The land cover class can be considered as an indicator variable for the agricultural pressure (agricultural land will more likely have received direct input of PCBs at some point in the past) or for the soil properties (soils with high organic matter content can accumulate PCB concentrations). There are three different observed classes of land use at the 105 data locations: cultivated crops (at 73 locations), grasslands (22 locations), and forests (10 locations). We consider different expectations for each land use in the geostatistical model. Figure 3e shows the observed land use at the 105 data locations. Again, if selected as a covariate for explaining the PCB data, we consider the additional “model selection for mapping” step, using the spatially exhaustive land-use data from the CLC 2000 database (Heymann et al., 1994), shown in Fig. 3f.

Population Density

The population density is a potential explanatory variable for the spatial variation of the PCB data, since it provides an indicator of the domestic use of fossil fuels, and hence of potential PCB sources. We extracted information on population density from the French national census (1999). The population density can be defined at different spatial scales (i.e., average of the population densities, per km2, over all pixels within a radius of k km of each location). We compared several values of k in this definition to give the population density covariate; we computed the optimized likelihood function, Eq. [S5], for each value of k, with results shown in Fig. 4. We chose the value of k = 10 km, which gave the largest optimized likelihood, and therefore consider this as the population density covariate; its spatial distribution is shown in Fig. 3g.

Fig. 4.
Fig. 4.

Optimized log-likelihood with population density and road density as covariates, defined as the average of the population densities (per km2) within a radius of k km.

 

Road Density

The road density also provides an indicator of the domestic use of fossil fuels and potential PCB sources, and in addition may provide an indication of high industrial activity. We obtained information on road density from the road database, ROUTE 500, which covers the entire French territory. As with population density, the road density can be defined at different spatial scales. The scale of k = 7.5 km (i.e., average of the road densities, per km2, for all pixels within a radius of 7.5 km) gave the largest maximized likelihood (see Fig. 4), and we therefore consider this as the road density covariate; its spatial distribution is shown in Fig. 3h.


Results

Model Comparison for Explaining PCB-187 Variability

We used the MCML method to compute the AIC for the 32 possible candidate models (i.e., with or without each of the five covariates included). In each case, we compared the Gaussian and exponential covariance functions (both with a nugget effect included), and the Gaussian plus nugget covariance function always gave the greater optimized log-likelihood. The AIC for the best five fixed effects models—and also for the constant mean model—are shown as AIC1 in Table 2. We considered the exponential and Gaussian covariance models in particular, because they have contrasting smoothness over short separation distances (see, e.g., Webster and Oliver, 2007). In some further analysis (not presented), we also considered the Matérn model (Matérn,1960), which includes the Gaussian and exponential models as special cases. We fitted parameters for the Matérn model with the six fixed effects models in Table 2; in each case, the parameters approached those representing a Gaussian model, and therefore we can be confident that the choice of this model was appropriate.

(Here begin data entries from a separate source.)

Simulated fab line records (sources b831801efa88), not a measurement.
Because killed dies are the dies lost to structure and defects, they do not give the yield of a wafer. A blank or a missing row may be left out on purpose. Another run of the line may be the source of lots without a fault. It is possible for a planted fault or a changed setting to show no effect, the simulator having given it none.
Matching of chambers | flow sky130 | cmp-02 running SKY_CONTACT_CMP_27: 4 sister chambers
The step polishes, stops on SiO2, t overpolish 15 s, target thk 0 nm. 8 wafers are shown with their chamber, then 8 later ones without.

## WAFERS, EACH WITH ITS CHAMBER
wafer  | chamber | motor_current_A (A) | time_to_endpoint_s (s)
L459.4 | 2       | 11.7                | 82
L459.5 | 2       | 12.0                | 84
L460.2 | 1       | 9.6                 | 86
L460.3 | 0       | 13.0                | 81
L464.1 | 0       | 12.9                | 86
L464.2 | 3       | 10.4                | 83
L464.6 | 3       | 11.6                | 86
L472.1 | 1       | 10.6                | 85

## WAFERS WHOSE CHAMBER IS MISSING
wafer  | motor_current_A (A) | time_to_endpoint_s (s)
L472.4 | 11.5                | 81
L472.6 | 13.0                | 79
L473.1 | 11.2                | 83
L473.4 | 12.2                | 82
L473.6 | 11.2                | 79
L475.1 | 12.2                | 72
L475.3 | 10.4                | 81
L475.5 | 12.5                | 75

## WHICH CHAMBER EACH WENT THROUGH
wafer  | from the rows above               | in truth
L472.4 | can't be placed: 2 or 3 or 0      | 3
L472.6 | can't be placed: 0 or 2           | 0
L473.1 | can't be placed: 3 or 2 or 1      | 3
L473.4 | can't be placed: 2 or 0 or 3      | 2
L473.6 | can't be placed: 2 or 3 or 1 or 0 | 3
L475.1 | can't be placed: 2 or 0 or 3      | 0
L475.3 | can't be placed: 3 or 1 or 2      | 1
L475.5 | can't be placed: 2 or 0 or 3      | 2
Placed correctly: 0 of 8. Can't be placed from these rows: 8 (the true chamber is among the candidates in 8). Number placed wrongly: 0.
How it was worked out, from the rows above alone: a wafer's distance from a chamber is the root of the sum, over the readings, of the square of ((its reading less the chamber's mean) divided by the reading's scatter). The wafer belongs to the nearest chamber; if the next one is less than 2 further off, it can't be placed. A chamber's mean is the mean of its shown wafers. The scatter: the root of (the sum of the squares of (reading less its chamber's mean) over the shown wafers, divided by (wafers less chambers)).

View Full Table | Close Full ViewTable 2.

Akaike Information Criterion (AIC) values for the best six models. AIC1, AIC2, and AIC3 use the measured soil organic carbon (SOC) and observed land-use classes (where appropriate). AIC4 uses the model predictions of Jones et al. (2005) to give the SOC and the Corine Land Cover (CLC) 2000 database (Heymann et al., 1994) to give the land use, AIC5 uses the SOC model predictions of Meersmans et al. (2012) and the CLC database for land use. AIC1, AIC2, AIC4, and AIC5 were computed using a simulating model with a constant mean and Gaussian plus nugget covariance function. AIC3 used the model selected by AIC1 (with SOC and population density as covariates and the Gaussian plus nugget covariance function) to give the simulating distribution. Simulating parameters were chosen for AIC1, AIC2, AIC4, and AIC5 based on a short initial run of the algorithm, and for AIC3 were the Monte Carlo maximum likelihood fitted parameters from AIC1.

 
Covariates AIC1 AIC2 AIC3 AIC4 AIC5
Population density, SOC −0.12 −0.11 −0.12 3.59 3.96
Population density, SOC, altitude 1.85 1.86 1.84 5.57 5.94
Population density, SOC, road density 1.87 1.88 1.87 5.57 5.95
Population density 2.00 2.01 2.05 NA† NA
Population density, SOC, land use 3.58 3.60 3.63 6.98 7.18
None 8.00 8.00 8.17 NA NA
NA, not applicable (in case of neither SOC nor land use being covariates).

The AIC1 results in Table 2 show that the best model for explaining the variability of the PCB-187 data was with population density and SOC as covariates; we refer to it as {XE, κE}. The fitted regression parameters were −3.9, 0.0018, and 0.046 for the constant, population density, and SOC terms, respectively. The fitted Gaussian covariance function parameters for the residuals were = 4.8 for the total variance, = 0.11 for the proportion of the variance that is spatially correlated, and = 150 km for the effective range.

The MCML method is based on an approximation of the likelihood function using values sampled from a simulating distribution, which in the case of AIC1 used a constant mean and Gaussian plus nugget covariance function. We tested the sensitivity of the results to the samples drawn from this distribution by repeating the method based on a new set of samples: the re-evaluated AIC values for the six models in Table 2 are shown in the table as AIC2, and these results demonstrate that a sufficient number of samples were taken for good approximations of the AIC values. We also tested the sensitivity of the results to the simulating model by calculating AIC values for the six models in Table 2 with simulating distribution defined using the selected model, {XE, κE} and associated MCML parameters , giving AIC values presented as AIC3 in Table 2. We rescaled AIC3 so that AIC1 = AIC3 for {XE, κE} (i.e., row 1 of Table 2, since it is only the differences in AIC that are important); the results show that the AIC values were reasonably insensitive to this choice of simulating distribution.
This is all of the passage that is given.